REVIEW: Anton Corbijn's The American With George Clooney

Michael Moran writes for Bleeding Cool:

George Clooney is the modern age's closest equivalent to Cary Grant. Handsome, charming and as smooth as a buttered Nigel Havers he's the housewives' heartthrob that men think it's OK to like.

But, like dear old Archie Leach, he's not often to be found in a straight action flick. You would probably have to go all the way back to 1997's The Peacemaker to see George waving a pistol around in the Daniel Craig manner.

Then again, this slow-burning thriller about an assassin on one last job before he retires is nothing like a standard run & gun action flick.

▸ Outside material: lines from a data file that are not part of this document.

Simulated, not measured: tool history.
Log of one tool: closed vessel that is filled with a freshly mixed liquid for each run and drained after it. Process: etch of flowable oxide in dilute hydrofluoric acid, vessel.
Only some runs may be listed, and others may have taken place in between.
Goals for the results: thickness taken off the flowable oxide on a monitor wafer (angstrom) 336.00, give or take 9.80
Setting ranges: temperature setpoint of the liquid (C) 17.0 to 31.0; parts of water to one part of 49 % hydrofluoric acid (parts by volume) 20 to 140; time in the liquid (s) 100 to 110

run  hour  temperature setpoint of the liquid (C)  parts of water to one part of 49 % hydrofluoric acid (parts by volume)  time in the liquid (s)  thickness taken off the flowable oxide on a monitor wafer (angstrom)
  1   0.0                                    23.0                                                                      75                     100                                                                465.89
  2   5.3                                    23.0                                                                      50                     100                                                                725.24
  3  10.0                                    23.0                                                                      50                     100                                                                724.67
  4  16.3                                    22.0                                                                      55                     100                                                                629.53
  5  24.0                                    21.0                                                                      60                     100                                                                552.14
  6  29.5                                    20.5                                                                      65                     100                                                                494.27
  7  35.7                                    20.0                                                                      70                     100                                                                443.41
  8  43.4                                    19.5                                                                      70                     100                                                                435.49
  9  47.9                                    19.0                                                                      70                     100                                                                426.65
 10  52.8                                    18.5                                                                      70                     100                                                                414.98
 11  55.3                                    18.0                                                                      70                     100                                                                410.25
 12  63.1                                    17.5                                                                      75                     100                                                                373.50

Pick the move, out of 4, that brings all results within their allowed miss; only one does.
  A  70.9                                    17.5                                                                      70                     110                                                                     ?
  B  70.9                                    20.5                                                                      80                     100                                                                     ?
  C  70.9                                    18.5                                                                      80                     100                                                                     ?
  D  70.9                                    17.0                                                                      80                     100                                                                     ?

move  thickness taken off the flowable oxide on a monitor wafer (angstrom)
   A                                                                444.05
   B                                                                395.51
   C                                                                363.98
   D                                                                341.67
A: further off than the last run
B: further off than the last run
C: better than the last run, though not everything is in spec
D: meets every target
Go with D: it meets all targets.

It opens, sure enough, as if we're in for a re-run of The Spy Who Loved Me with Our Hero sucking down some Glühwein with an attractive young miss in a log cabin somewhere in Scandinavia. The thing about James Bond, or even his spunkier young rival Jason Bourne, is that the viewer knows more or less what's going to happen.  I don't mean that in a negative way, going to a movie should be a recreation not an exam. Still, if you know one of those people who groans 'this is so predictable' every five minutes when you're trying to watch a DVD, take them along to see this.

Director Anton Corbijn used to be the guy you went to if you were a 1980s pop star and you wanted a moody publicity photograph of your band. He has progressed through music videos to features but you can still see the photographer's eye in the films he makes. The film is filled with long, slow, beautiful shots utilising super-deep focus. Corbijn is in no hurry to tell his story.

The tale in outline, involves one of those myriad ex special ops types who left US government employ to in some sort of private enterprise wetwork. Action movies, and for that matter offbeat John Cusack comedy thrillers, are full of them. This one, whose name is either Jack or Edward or something else that he'd prefer not to divulge, is being tracked by an unknown team of assassins so he holes up in a sleepy little village in rural Italy.

Clooney's very convincing as the alienated, friendless killer who is clearly desperate for a little human warmth but can't afford to open up to anyone. He's also, unsurprisingly, very convincing as someone who holes up in rural Italy.

As part of his quest for intimacy he visits the village brothel. It's not some sordid trailer park business one might expect though. It's a pretty well-upholstered joint, out of the red-lit dreams of Tinto Brass. There he meets Clara, played by the rather lovely Violante Placido. She's a little young for George, I suppose, but at least it's not the ridiculous kind of age gap that Roger Moore popularised during his Bond tenure.

This is probably a good time to mention that this is not the kind of film you want to take your Mum to. Ms. Placido has adopted a distinctly continental approach to her wardrobe in this film.

George's other main foil in the film is the somewhat mysterious Mathilde (Thekla Reuten). She's a fellow assassin preparing for a job. George has been contracted the make her the kind of gun that you'd have to play Call Of Duty all year to unlock.

George moderates his usual twinkly charm a little, and although he still looks for all the world as if he's in a Tyrone Power lookalike contest he successfully evokes the haunted look of someone who expects a knife between his shoulder blades at any moment. Thing is, George has good reason to be paranoid. He's being followed, he doesn't know who he can trust, and the only person he can talk to at all is the local priest. Those conversations are, perforce, a little circumscribed.

Corbijn imbues every moment with a brooding sense of menace. There's some stuff with two lost lambs that you just know are going to end up in a stew and no end of symbolic what-not about endangered butterflies.

The film is more than just an art-house Bond. It's got some of that bleak alienated amorality that Charles Bronson used to turn in before Michael Winner got hold of him, mixed up with the doomed decency of Get Carter.

I can't recommend this film highly enough. It's a proper thriller for grown-ups that doesn't just put in an action beat every 10 minutes because some Hollywood accountant told it to. There will always be a place for The Expendables, but there really aren't enough films like The American being made these days, and you'll feel a fool if you miss it.

The American is released in UK cinemas this Friday, November 26.